A HEROINE from North Yorkshire recognised as one of the most courageous women in commercial aviation history is being remembered 50 years after she died battling to rescue passengers from the blazing wreckage of a plane.

Stewardess Barbara Jane Harrison, 22, is one of only four women ever to be awarded the George Cross – the highest honour that can be awarded to a civilian, second only to the Victoria Cross and given for conspicuous courage not on a battlefield.

She is the youngest woman to be awarded and the only one recognised in peacetime. Her astonishing bravery helped save 121 people from the burning wreckage of a Boeing 707 plane which set off on a flight from Heathrow to Sydney on April 8, 1968.

Within minutes there was an explosion and one engine plummeted to the ground. Pilot Capt Charles Taylor somehow managed to turn the plane round and land back at Heathrow, but it was catastrophically damaged. There were more explosions on landing and the fuselage burst into flames.

A desperate scramble to get passengers off the plane was launched by the five crew. Jane Harrison, as she preferred to be known, was at the forefront, sending dozens of people down chutes and when they were consumed by the fire, pushing them to safety.
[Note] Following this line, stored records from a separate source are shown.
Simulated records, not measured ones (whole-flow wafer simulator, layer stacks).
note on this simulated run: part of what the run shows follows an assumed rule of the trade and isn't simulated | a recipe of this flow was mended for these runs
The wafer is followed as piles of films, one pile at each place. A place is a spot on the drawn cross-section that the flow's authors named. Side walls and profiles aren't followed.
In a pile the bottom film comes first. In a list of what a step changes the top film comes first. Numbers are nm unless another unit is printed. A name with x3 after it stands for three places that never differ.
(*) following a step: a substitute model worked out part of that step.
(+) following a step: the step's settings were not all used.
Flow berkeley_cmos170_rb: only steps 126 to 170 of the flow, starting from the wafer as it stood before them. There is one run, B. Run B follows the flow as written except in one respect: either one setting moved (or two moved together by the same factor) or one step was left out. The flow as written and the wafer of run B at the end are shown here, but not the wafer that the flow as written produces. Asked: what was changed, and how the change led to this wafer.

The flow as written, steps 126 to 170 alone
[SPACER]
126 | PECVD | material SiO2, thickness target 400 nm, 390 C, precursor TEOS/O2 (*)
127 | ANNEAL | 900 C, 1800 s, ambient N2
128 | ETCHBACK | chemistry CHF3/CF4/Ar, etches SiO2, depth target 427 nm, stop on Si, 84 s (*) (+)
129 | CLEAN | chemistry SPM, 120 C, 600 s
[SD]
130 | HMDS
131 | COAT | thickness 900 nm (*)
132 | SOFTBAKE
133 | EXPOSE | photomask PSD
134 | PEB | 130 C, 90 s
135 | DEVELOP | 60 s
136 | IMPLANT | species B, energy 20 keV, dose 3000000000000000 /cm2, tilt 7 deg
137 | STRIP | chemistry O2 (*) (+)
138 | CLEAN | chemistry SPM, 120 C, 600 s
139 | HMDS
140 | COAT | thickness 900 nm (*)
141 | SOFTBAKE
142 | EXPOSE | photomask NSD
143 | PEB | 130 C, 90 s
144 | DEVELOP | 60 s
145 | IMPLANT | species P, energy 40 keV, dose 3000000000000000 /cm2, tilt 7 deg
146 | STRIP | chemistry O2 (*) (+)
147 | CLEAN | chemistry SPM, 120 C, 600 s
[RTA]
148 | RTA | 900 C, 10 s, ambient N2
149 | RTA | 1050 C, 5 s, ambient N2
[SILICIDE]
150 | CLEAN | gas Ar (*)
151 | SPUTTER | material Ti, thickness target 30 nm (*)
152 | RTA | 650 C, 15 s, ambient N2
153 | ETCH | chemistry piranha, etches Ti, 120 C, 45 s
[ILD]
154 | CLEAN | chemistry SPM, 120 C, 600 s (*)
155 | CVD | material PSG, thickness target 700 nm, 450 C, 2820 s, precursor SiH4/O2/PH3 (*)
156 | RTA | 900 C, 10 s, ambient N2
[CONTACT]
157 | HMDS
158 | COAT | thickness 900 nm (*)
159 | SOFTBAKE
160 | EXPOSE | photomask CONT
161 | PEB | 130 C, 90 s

She was last seen at one of the doors by other crew members. At that stage she could have saved herself but instead turned back into the cabin and the choking black smoke to try to save others. An elderly disabled woman and an eight-year-old child were still inside along with two other women.

She was never seen again. Her ashes were found the next day by fire crews, huddled with the four remaining passengers near one of the doors.

President of the Board of Trade Anthony Crosland campaigned for her bravery to be acknowledged. In 1969 he wrote: “From the evidence available, it is known that without thought for her own safety she returned time and time again to the cabin door to push out passengers before returning for others, until she went back into the aircraft and failed to reappear.

“I believe that this devotion to duty, in the highest traditions of her calling, is worthy of recognition by the posthumous award of the George Cross.”

Miss Harrison, who attended Scarborough Girls High School, worked in Switzerland and America before joining the British Overseas Airways Corporation when she was 21. She is buried in Fulford cemetery, near York.

Her sister Sue Buck, 76, who still lives in the city, said: “My father went to Buckingham Palace and got the medal from the Queen. The Duke of Edinburgh had seen the plane from his study window – he had seen it happen.

“If you were a passenger you would want somebody who was in charge to do their job at a time like that because they have been trained. That’s what she did, she did her job right to the end.

“She put everybody else’s life before her own. She could have jumped out, but she went back because there were still people inside. I’m very proud of her.”

The family marked the anniversary of Jane’s death with a mass held in her honour.